(Ping! Zine Web Hosting Magazine) – Controversial legislation related to the sharing of data in the area of cyber security cleared the U.S. House of Representatives by a vote of 248 to 168 on Thursday. Known as the Cyber Intelligence Sharing and Protection Act (CISPA), proponents of the bill maintain that it would help guard tech networks against cyber threats by allowing threat information sharing between the U.S. government and security companies.
However, the bill’s opponents fear that it mandates too much power and too broadly defines exactly what information can be used in the sharing process. Passed upon mostly partisan lines in the U.S. House (voted for by 206 Republicans & 42 Democrats), the legislation is now set for consideration in the U.S. Senate where it likely faces amendments.
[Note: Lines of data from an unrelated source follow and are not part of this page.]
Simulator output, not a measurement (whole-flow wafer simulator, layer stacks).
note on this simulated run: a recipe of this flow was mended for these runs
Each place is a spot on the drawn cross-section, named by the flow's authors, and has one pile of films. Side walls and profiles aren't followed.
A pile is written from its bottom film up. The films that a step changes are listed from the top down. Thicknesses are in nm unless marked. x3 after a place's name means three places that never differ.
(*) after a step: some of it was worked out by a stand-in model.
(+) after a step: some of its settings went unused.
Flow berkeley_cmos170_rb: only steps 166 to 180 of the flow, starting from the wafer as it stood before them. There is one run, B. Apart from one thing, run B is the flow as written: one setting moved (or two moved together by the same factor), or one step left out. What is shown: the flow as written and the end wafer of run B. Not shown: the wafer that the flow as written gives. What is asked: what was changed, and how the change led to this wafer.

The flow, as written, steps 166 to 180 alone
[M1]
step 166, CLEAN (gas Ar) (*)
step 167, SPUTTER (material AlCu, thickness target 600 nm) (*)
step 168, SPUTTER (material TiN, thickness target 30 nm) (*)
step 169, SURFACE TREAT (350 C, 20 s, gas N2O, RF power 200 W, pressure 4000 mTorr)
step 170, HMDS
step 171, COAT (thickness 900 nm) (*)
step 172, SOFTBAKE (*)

In its current form, the bill has received the threat of veto from the administration of U.S. President Barack Obama. In a statement made available Wednesday, the White House said the CISPA “fails to provide authorities to ensure that the Nation’s core critical infrastructure is protected while repealing important provisions of electronic surveillance law without instituting corresponding privacy, confidentiality, and civil liberties safeguards.” Also cited by the White House was the idea that the bill failed to sufficiently provide oversight and lacked “sufficient limitations on the sharing of personally identifiable information.”
Despite the White House’s veto threat, U.S. House Speaker John Boehner enthusiastically expressed his support for CISPA on Thursday. “By listening to private-sector job creators, civil liberties advocates, and technology experts, I believe the House put together a strong bill that will help stop cyber-attacks that threaten our economy and our privacy while keeping the Internet free from government control,” commented Boehner in a statement made available via the House Speaker’s office. “I would urge Senate Democrats to quickly consider this bill, and send it to the president for his signature,” Boehner continued.
CISPA was initially introduced in November of last year. Some analysts have compared the legislation to other controversial bills including the Stop Online Piracy Act (SOPA) and the Protect IP Act (PIPA), both of which were placed on indefinite hold following strong opposition through a service blackout from tech innovators including Wikipedia in January.